Tribune Business Editor

nhartnell@tribunemedia.net

A Bahamas resident has defeated a Canadian regulator's bid to impose a $20m-plus sanction on him after the Supreme Court ruled it cannot be enforced in this jurisdiction.

Justice Ian Winder, in a January 29, 2020, verdict, ruled that the Ontario Securities Commission could not enforce Canadian court-ordered penalties against Wayne Pushka because the funds would go to the regulator rather than compensating investors allegedly harmed by his actions.

As a result, Justice Winder said the regulator's claim ran afoul of the "exclusionary rule", which - in English law jurisdictions such as The Bahamas - means the courts have no ability to enforce orders mandating the payment of fines and penalties to agencies of foreign governments.

Gail Lockhart-Charles, Mr Pushka's Bahamian attorney, in a statement issued yesterday argued that Justice Winder's ruling "clarifies the legal position in The Bahamas" as to what types of foreign judgments will be enforced or rejected by this nation's judicial system.

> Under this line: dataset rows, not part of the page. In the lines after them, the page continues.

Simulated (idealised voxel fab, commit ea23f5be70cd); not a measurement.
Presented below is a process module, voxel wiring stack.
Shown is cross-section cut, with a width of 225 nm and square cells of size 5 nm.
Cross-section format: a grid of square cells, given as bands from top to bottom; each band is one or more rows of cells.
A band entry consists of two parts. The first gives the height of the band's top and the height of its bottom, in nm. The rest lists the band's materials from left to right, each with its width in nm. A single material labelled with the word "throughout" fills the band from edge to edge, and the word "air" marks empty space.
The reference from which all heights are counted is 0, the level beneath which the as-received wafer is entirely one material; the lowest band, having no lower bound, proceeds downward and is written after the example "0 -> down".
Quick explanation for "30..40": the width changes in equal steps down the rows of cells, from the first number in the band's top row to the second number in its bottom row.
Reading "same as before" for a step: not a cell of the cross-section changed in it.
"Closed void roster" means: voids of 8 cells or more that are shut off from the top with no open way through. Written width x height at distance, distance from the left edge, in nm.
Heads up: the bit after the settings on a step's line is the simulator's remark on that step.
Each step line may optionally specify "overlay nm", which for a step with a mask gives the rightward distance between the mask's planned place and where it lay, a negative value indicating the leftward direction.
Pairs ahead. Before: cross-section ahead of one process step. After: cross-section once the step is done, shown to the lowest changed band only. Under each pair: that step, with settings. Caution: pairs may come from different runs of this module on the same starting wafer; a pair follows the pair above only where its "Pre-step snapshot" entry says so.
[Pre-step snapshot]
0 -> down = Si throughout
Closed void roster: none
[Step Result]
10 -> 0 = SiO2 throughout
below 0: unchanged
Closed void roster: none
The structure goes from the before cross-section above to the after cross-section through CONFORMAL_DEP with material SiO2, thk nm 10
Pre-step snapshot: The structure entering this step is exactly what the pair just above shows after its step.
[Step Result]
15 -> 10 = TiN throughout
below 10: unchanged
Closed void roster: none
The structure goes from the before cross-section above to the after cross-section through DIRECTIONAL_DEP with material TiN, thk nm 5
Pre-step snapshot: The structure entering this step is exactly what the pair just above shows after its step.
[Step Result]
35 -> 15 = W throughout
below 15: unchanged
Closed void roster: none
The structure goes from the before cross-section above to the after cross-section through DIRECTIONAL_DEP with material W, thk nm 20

She said the verdict reinforces that the Bahamian courts will aid foreign receivers seeking to recover funds on behalf of defrauded or harmed investors, and added of Justice Winder's ruling: "His decision clarifies the legal position in The Bahamas, and will be a guide that informs foreign administrative agencies and governments as to what types of judgments can and cannot be enforced.

"His decision demonstrates that the Bahamian court will not shy away from looking at the substance of the matter rather than the form...... Justice Winder rejected the Ontario Securities Commission's submission that the purpose of the proceedings was to facilitate the return of funds to harmed investors, and he noted that this case did not involve the recovery of defrauded monies."

The Ontario Securities Commission, represented by now-Chief Justice Brian Moree QC before he took his current position, initiated legal proceedings in The Bahamas after Mr Pushka exhausted all appeal avenues against the case brought against him.

A sanctions order, filed with the Ontario Superior Court, mandated that he pay a $1.875m (CAD) Canadian dollar administrative fine in addition to a CAD$18.237m "disgorgement" as a result of breaching the state's securities laws. Both sanctions were to be paid to the regulator.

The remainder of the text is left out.